UK inflation in surprise fall
The fall in the UK inflation rate for June, announced last week, took many economists by surprise. The headline annual rate fell from 2.9% in May to 2.6%. The drop was driven by lower fuel costs as well as the significant year on year drop in the pound beginning to fall out of the annual figure. However, most commentators are not anticipating that this is the peak and there will be several more months of higher inflation, potentially breaching 3%, before beginning to fall back. Nevertheless, the weaker figures dampened expectations that there might be an interest rate rise from the Bank of England in the near future and as a result, there was a slight fall in the pound. The fall in the rate of inflation will be better news for the consumer, as it lessens the strain on real incomes which are now falling less quickly. Weakening growth in producer input and output prices are indicating that there will be downward pressure on inflation over the coming year.
Government borrowing increased last month from a year earlier, marking a turnaround from the narrowing deficit seen during the previous government. While tax receipts have been increasing, government expenditure rose at a faster rate. One of the primary drivers of this increase was a higher cost of borrowing for index linked gilts. This will limit the scope for Philip Hammond to increase spending in the next budget. As a result, tight fiscal policy is likely to remain a drag on economic growth for the foreseeable future. Furthermore, the government is now much more sensitive to interest rates and inflation as the total debt burden is significantly higher than it was before the financial crisis.

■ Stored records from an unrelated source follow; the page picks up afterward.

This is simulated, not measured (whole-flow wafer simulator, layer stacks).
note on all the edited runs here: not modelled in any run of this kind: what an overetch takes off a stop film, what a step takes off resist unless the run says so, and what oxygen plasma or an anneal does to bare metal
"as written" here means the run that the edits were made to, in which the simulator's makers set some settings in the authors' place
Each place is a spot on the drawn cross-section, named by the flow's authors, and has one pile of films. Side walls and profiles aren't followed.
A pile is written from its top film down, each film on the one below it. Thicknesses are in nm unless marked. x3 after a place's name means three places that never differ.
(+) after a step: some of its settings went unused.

Elsewhere, the Euro has continued to deliver strong gains over major currencies as the European economy improves, political risk reduces, and investors rush to rebuild exposure to the continent’s assets. The currency is up over 11% since the start of the year against the US dollar, although it is still significantly below the levels seen in 2014. As a result, many are anticipating that this is the beginning of a strong rally for the Euro. However, its progress could be easily derailed by a slower than anticipated tapering by the European Central Bank or a weakening of the economic momentum.
|UK 10 Year Gilt Yield||1.289||1.18||-0.109||-8.46%|
UK preliminary GDP figures will be announced on Wednesday as well as the Federal Reserve interest rate announcement. On Friday Japanese inflation and unemployment figures will be released.